LC Ravishing Ramps Note
You gotta get ramps while you can. Trust us.
Orecchiette With Morel Mushrooms and Ramps
- Quick Glance
- 45 M
- 55 M
- Serves 4
Trim the roots from the ramps with a paring knife, and remove any loose outer layers clinging to the bulbs. Wash the ramps a few times in warm water to remove the dirt. Coarsely chop the leaves and set them aside. Slice the bulbs down the middle and set aside.
Add 2 tablespoons of the olive oil to a large pot of salted water and bring to a boil. When the water is boiling, stir in the orecchiette and cook until al dente, about 10 minutes.
Heat a large sauté pan over medium-high heat and add the remaining 2 tablespoons olive oil. Add the ramp bulbs and sauté for 2 minutes. Add the portobellos and cook until soft, stirring often, about 4 minutes. Add the garlic and morels and cook for 2 minutes more. Pour in the wine and simmer gently, uncovered, for 10 minutes.
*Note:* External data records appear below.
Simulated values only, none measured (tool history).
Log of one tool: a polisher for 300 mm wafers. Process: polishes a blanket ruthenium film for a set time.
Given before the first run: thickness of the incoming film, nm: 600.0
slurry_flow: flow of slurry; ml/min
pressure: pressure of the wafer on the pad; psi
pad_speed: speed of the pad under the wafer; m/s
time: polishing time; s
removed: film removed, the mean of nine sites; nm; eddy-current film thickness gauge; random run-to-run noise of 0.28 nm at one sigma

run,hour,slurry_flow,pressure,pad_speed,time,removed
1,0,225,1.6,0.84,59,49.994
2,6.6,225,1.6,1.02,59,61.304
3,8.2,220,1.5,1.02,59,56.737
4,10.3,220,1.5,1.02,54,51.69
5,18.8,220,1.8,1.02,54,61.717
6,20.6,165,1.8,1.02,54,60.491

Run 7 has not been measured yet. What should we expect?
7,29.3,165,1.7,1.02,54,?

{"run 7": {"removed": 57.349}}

When the pasta is ready, drain it, reserving 1/4 cup of the cooking water. Add the pasta and the cooking water to the mushrooms along with the ramp leaves, lemon zest, and nutmeg, and cook on high for 2 minutes.
Serve the pasta piping hot with a shower of grated Grana Padano on top. Garnish with the minced parsley and season with freshly ground black pepper. Finish each serving with a tablespoon dollop of mascarpone spooned on top.